Consider the global operation separately, and inspect the last update when modifying an individual character; and the problem is solved.

Regarding the global operations, it is sufficient to record the timing and kind of the last operation.

Finally, if an individual update came after a global one, print it directly; otherwise, apply the last global one against it before printing it.
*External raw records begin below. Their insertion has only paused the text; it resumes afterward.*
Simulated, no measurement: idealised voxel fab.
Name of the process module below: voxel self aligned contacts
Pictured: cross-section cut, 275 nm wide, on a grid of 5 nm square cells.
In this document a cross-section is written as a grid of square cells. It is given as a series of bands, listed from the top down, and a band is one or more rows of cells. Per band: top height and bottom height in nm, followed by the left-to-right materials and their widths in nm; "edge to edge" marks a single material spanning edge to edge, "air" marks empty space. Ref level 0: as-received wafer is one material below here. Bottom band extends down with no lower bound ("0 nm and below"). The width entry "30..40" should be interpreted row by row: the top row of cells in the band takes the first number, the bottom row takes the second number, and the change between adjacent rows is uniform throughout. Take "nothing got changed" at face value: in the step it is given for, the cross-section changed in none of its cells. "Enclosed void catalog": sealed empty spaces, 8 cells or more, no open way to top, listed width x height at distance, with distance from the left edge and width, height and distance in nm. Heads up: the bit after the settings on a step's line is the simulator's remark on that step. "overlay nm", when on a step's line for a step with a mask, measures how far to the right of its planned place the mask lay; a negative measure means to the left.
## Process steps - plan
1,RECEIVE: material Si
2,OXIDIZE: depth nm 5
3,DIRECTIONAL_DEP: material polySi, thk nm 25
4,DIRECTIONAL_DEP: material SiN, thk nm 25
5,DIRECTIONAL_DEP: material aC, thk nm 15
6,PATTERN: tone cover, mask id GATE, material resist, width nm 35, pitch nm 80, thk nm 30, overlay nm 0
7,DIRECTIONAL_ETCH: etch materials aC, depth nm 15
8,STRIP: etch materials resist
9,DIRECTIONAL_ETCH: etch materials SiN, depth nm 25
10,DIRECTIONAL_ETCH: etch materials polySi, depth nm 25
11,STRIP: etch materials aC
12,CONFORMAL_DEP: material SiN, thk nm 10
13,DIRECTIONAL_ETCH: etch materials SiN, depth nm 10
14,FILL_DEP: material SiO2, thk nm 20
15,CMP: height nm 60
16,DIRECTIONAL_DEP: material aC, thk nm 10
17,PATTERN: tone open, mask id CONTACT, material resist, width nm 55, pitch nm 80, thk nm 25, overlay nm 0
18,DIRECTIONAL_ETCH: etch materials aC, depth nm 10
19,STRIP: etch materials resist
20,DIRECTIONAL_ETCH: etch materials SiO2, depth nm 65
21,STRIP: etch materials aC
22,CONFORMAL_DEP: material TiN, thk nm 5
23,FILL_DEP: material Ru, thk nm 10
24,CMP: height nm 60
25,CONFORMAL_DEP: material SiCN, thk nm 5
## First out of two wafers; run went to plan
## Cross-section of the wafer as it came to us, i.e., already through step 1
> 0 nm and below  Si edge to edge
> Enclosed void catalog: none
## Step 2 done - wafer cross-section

The complexity is \(O(N+Q)\). The following is a sample code.

#include <string>
#include <iostream>
#include <vector>
#include <utility>
#include <optional>

int main() {
    using namespace std;

    int N;
    string S;
    cin >> N >> S;

    vector<pair<int, char>> status(N); // Individual operation (last update time, current character)
    for (int i = 0; i < N; ++i)
        status[i] = {0, S[i]}; // Time 0 at first

    int Q;
    cin >> Q;

    optional<pair<int, int>> fill = nullopt; // Global operation (last update time, kind of last update)
    for (int i = 0; i < Q; ++i) { // Operation at time i
        int t, x;
        char c;
        cin >> t >> x >> c;
        if (t == 1) // individual operation
            status[x - 1] = {i, c};
        else // global operation
            fill = {i, t};
    }

    for (const auto&[time, c] : status)
        if (!fill || time >= fill->first) // If global operation is absent or last update is later,
            cout << c; // print it directly
        else if (fill->second == 2) // otherwise, depending on the kind of the global operation,
            cout << static_cast<char>(tolower(c)); // make it lower
        else
            cout << static_cast<char>(toupper(c)); // or upper

    cout << endl;

    return 0;
}